The new Land Rover Discovery will be a technological powerhouse

The new Land Rover Discovery will be a technological powerhouse

The sports utility vehicle (SUV) market has expanded substantially since Land Rover first launched its Discovery 26 years ago. Today, it has to compete with models like the Audi Q7, BMW X5, Mercedes GLE and Volvo XC90.

It even has a rival from within its own Jaguar Land Rover stable in the form of the Jag F-Pace and there can be no arguing that it has also lost a few school-run sales to the smaller Range Rover Evoque.

Unlike the X5 and F-Pace, the Discovery has always been about more than luxury. It is a Land Rover after all and this means offroad ability.

Today Discovery is no longer one model, with the advent of the Discovery Sport.

The company is also promising another model will wear the Discovery badge too, but there can be only one real model and that is about to become something very new entirely.

These are the first pictures to show the fifth-generation model virtually undisguised. Snapped by our spies outside the company’s testing facility in Germany, it bears a close resemblance to the original Discovery Vision concept.

The lack of any significant disguise clearly shows that the model is close to launch and our insiders suggest it could be set for a Paris Motor Show reveal at the end of this month before hitting international markets as soon as the end of 2016.

The new Discovery 5

Unfortunately we have been unable to get Land Rover SA to confirm exactly when it will arrive on our shores. The only comment we received was a firm “no comment”.

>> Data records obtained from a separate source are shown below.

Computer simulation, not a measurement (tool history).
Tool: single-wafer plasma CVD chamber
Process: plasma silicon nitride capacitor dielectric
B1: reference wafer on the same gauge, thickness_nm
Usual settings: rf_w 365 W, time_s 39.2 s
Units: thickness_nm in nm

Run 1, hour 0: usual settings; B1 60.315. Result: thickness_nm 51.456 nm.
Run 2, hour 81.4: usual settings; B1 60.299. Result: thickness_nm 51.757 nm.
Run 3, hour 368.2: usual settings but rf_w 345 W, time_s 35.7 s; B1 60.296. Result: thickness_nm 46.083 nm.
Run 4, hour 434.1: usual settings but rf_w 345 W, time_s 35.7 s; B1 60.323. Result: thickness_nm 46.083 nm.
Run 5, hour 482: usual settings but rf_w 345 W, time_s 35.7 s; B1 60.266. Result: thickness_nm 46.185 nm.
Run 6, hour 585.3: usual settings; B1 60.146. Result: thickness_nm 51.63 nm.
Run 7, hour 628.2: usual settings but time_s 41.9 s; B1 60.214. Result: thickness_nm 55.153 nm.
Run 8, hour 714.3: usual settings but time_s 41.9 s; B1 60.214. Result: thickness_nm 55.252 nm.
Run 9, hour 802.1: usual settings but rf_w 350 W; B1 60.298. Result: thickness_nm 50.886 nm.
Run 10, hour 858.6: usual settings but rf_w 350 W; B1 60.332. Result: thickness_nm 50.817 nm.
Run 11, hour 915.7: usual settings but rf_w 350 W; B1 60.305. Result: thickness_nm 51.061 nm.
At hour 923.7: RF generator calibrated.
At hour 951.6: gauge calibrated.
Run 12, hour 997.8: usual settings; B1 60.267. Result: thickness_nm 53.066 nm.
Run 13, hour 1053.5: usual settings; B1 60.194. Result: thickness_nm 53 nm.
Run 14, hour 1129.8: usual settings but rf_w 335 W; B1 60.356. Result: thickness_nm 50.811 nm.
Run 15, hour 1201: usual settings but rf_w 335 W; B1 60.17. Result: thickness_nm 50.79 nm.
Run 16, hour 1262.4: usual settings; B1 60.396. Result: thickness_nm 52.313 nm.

It is unlikely to be here for the end of 2016 though, particularly as the new model will feature the latest engines which will require cleaner fuel. That will have the local strategists making a plan when it comes to the models we will receive.

We are confident that it will be worth waiting for, though. The main reason is that Land Rover is promising to include much of the tech that was in that original concept. Perhaps not the virtual reality side windows, but that “transparent” bonnet, which projects an image of the terrain beneath the vehicle on to the bonnet, is in.

Our insiders have also confirmed that laser-light projections are also in. These projections on to the road ahead can give the driver an idea of the vehicle’s width, useful in both urban and off-road situations. We expect them to also be able to project indicators on to the road surface to make the driver’s intention clear in dense traffic.

There will be yet more laser technology too. It could well get laser-scanning technology which can read the terrain ahead and adjust the suspension and transmission settings while you drive. Inside the vehicle there will be a laser head-up display, similar to that on the new Jaguar XE.

On the subject of the interior, our sources have confirmed that the new Disco 5 will retain that large central touchscreen that was on the concept.

No doubt the team at Land Rover has been looking at similar systems in the Volvo XC90 and the Tesla Model S. It is likely to be even more connected than the Jaguar systems, with the ability to display a wealth of information, not just on the vehicle, but from the internet as well.

We have not seen any final pictures of the interior as yet, but we also expect a radical departure in interior design, although as you can see from the concept interior, there are a few styling cues that will be familiar.

The new Discovery 5

The layout will be familiar, with the company adamant that the new Disco had to retain its seven-seat format, sticking to the theatre-style raised seating for rear passengers. That has been possible by keeping the slightly stepped roofline which you can see in the pictures.

That stepped roofline will be one of the only main characteristics to carry over from the previous generation, although there will be a slightly offset number plate housing, which will be part of a split tailgate.

The rest of the design will be a major departure for the Disco, although it will share a family look with other models. It loses some of its utilitarian looks and instead has a smoother and more dynamic appearance to take on rivals like the X5.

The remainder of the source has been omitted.